Introduction

Finite fields, also known as Galois fields, are algebraic structures that have a finite number of elements and follow specific mathematical rules. They play a fundamental role in various areas of mathematics, computer science, and cryptography.

Significance of Finite Fields in Computer Scienece and Cyrptography:

Error Correction and Data Encoding:

Finite Fields play a crucial role in error-correcting codes, where they are used to encode and decode data to detect and correct during transmission.

Cryptography:

In modern cryptography, finite fields are used to define elliptic curves, which form the foudation of elliptic curve cryptography (ECC). ECC is widely used in secure communications and digital signatures due to its strong security and efficiency.
fintie fields are also used in Bitcoin and other cyrptocurrencies. They use fintie fields as a fundamental building block for several crucial components.

Coding Theory:

Finite fields are fundamental in coding theory, which deals with error detection and correction codes used in data storage, communication, and compression.

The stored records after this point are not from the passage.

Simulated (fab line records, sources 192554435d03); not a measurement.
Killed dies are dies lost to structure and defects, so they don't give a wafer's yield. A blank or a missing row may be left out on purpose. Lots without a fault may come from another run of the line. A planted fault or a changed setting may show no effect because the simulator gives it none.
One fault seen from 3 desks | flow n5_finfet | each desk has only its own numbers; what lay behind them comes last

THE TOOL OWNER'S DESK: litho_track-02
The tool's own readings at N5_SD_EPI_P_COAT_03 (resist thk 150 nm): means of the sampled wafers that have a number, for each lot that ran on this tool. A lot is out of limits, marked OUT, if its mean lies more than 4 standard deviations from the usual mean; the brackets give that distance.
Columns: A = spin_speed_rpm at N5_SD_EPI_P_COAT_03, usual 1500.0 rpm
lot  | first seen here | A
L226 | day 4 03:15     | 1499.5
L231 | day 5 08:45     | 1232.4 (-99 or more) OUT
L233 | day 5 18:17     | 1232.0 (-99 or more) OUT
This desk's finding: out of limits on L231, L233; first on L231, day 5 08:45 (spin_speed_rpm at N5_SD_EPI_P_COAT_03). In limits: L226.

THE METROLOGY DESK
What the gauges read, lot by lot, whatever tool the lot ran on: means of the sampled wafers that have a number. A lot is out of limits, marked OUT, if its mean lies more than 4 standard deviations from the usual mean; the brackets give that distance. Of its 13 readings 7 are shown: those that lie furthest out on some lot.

Cryptographic Hash Functions:

Finite fields are utilized in cryptographic hash functions, which are one-way functions that map data of arbitrary size to fixed-size hash values. These functions are vital for ensuring data integrity and authenticity.

Pseudo-random Number Genration:

Finite fields are used in certain algorithms for generating pseudo-random numbers, which find applications in simulations, games, and cyrptographic protocols.

Galois Theory:

Finite fields are closely connected to Galois theory, a branch of abstract algebra. Galois theory provides insights into the properties of finite and their extensions.

Digital Signal Processing:

Finite fields are used in certain applications of digital singal processing, such as error correction in audio and image data.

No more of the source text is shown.